The fall Izembek Lagoon survey is an ocular count flown at low level by using a semiconsistent flight track and counting flocks both on the water and in the air (Wilson 2017). The timing of the survey and number of replicates are variable among years. A variety of aircraft and observers are in use on this survey, both within and among years. Timing of the survey replicates is variable, with some starting in mid-September and others as late as early November. The majority of surveys occur in October, which corresponds with the time when the vast majority of brant from all subpopulations are likely to be present.

An estimate of the proportion of juveniles present at Izembek Lagoon has occured every fall since 1963. Observers visually scan the flocks using spotting scopes and record the numbers of adults and juveniles. Ward et al. (2018) demonstrated that the age ratio varied with date and location within the lagoon and as different components of the overall population arrived at Izembek Lagoon in the fall. Overall, Ward et al. (2018) and Amundson et al. (2020) found evidence of a long-term decline in the fall age ratio.

Sedinger et al. (2019) used band recoveries in combination with an estimate of the number of banded birds alive at any given time and several estimators of harvest to estimate the overall number of adult brant. This approach requires several assumptions when applied to brant: the marked and recovered sample is representative, estimates of total harvest are accurate, and appropriate estimates of reporting rates and estimates of annual survival for adults and juveniles represent the entire population. Sedinger et al. (2019) concluded that the brant population declined from an average of 765,863 birds (1999–2002) to an average of 157,940 birds (2012–2015) by using flyway scale Harvest Information Program estimates of total harvest. Using harvest estimates and band recoveries from a single hunter check station in Mexico, Sedinger et al. (2019) concluded that the population declined from 227,448 (1999–2002) to 180,118 (2012–2013) birds. The Lincoln–Petersen model applies only to the adult population size at the time of banding and for brant that would be in July.

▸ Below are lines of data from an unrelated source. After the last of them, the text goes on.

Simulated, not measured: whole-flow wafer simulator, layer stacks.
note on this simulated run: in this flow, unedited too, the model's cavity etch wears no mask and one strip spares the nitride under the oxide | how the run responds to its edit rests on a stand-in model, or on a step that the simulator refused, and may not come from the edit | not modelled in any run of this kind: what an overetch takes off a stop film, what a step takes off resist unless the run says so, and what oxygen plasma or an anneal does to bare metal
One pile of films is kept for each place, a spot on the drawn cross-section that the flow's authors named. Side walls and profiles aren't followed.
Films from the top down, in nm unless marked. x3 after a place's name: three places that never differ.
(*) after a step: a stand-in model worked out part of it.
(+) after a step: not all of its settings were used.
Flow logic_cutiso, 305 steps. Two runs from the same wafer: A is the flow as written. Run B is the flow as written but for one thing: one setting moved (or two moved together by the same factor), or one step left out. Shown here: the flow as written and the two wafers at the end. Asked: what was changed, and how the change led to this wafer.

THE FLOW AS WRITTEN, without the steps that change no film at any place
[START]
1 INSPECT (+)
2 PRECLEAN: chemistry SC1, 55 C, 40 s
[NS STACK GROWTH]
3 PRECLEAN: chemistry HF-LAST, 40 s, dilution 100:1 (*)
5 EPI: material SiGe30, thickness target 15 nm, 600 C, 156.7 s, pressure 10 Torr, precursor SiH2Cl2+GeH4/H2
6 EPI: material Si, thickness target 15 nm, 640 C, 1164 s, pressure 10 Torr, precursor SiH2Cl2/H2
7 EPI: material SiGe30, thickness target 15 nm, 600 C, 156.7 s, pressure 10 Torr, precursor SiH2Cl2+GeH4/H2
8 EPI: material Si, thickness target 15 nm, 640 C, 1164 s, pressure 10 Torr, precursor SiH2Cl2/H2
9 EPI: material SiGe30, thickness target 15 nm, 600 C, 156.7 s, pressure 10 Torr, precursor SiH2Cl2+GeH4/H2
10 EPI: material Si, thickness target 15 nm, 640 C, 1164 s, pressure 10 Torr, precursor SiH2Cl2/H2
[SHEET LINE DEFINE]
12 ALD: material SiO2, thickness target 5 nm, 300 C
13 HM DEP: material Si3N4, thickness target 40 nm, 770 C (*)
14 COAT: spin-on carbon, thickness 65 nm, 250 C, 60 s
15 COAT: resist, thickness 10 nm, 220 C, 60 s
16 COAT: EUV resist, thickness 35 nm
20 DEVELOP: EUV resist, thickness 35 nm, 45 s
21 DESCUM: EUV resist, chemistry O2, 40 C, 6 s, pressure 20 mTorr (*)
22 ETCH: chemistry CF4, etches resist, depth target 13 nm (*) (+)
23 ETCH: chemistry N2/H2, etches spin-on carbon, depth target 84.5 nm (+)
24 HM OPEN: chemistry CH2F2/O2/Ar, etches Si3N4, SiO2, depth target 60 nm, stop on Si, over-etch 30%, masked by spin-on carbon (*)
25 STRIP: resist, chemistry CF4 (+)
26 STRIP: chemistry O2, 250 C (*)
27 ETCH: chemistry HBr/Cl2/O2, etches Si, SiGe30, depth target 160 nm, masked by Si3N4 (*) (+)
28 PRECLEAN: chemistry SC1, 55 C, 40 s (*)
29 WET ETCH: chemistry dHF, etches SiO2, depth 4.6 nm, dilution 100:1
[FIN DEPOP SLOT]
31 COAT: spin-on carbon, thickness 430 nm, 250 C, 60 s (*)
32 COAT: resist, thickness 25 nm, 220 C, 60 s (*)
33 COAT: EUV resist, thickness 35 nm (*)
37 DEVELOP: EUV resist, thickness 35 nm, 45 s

The winter survey index comes from a single replicate; thus, there was no estimate of variance for the annual data points. The Izembek survey had some level of replication within most years, allowing estimation of variance for the mean annual index. In years with only a single survey, I used the average variance from all other years. The annual Lincoln–Petersen estimates from Sedinger et al. (2019) are combined estimates of annual population size based on a weighted average of their two approaches, presented as posterior distributions. Sedinger et al. (2019) provided the median from these distributions and the associated 95% coverage, which I used to calculate an approximate standard deviation.

This summed difference across all years from 1997 to 2013 is functionally similar to a chi-square statistic in that all differences between observed and predicted are made positive and scaled to predicted population size to make them comparable, even when size differed considerably. I report the average deviance as this sum divided by sample size (n = 17 y). This statistic describes the average proportional deviance of each index (i.e., Izembek adults, Lincoln–Petersen) from the model-predicted population size.

Similar to Sedinger et al. (2019), I assumed the proportional representation for the Arctic and subarctic subpopulations was 0.7 and 0.3, respectively (Table 2) and weighted the area-specific annual survival rates from Leach et al. (2017) accordingly. Because Leach et al. (2017) did not provide estimates of first-year survival from the Arctic for 2001–2010, I used unweighted subarctic rate for those years. For comparison, I repeated this approach using the average of annual estimates from Leach et al. (2017) as constant rates of adult and juvenile survival across years. This analysis assumes that no adult mortality occurs between banding and fall staging at Izembek in Lincoln–Petersen estimates. This analysis compared annual fluctuations in population indices with annual variation in estimated survival and productivity rates from localized study areas, with the logic being changes in population size from one year to the next should be associated with survival and recruitment rates. It was not the intent for these analyses to model trends through time, but instead only to compare 1-y changes in population indices with annual patterns in survival and productivity estimates. This model builds on the logic that the best predicter for population size in year i + 1 is the size in year i adjusted for that year's annual survival and recruitment.

The model of the hypothetical population demonstrates that under published estimates of basic demographic rates (i.e., survival and recruitment), annual variation in the adult brant numbers would be expected to have an autocorrelation coefficient of 0.7 (Figure 2). Counting or other forms of estimation error would tend to reduce the realized autocorrelation coefficient. Thus, larger autocorrelation coefficients will tend to be found in survey indices that contain less random sampling error (Figure 2). I also used these time-series projections to estimate the annual lambda as the population size in year i + 1/population size in year i. For this hypothetical population across this sample of years, the minimum annual lambda was 0.82 and maximum lambda was 1.25. As estimation error increased in these simulations, the range of annual lambdas increased (Figure 2).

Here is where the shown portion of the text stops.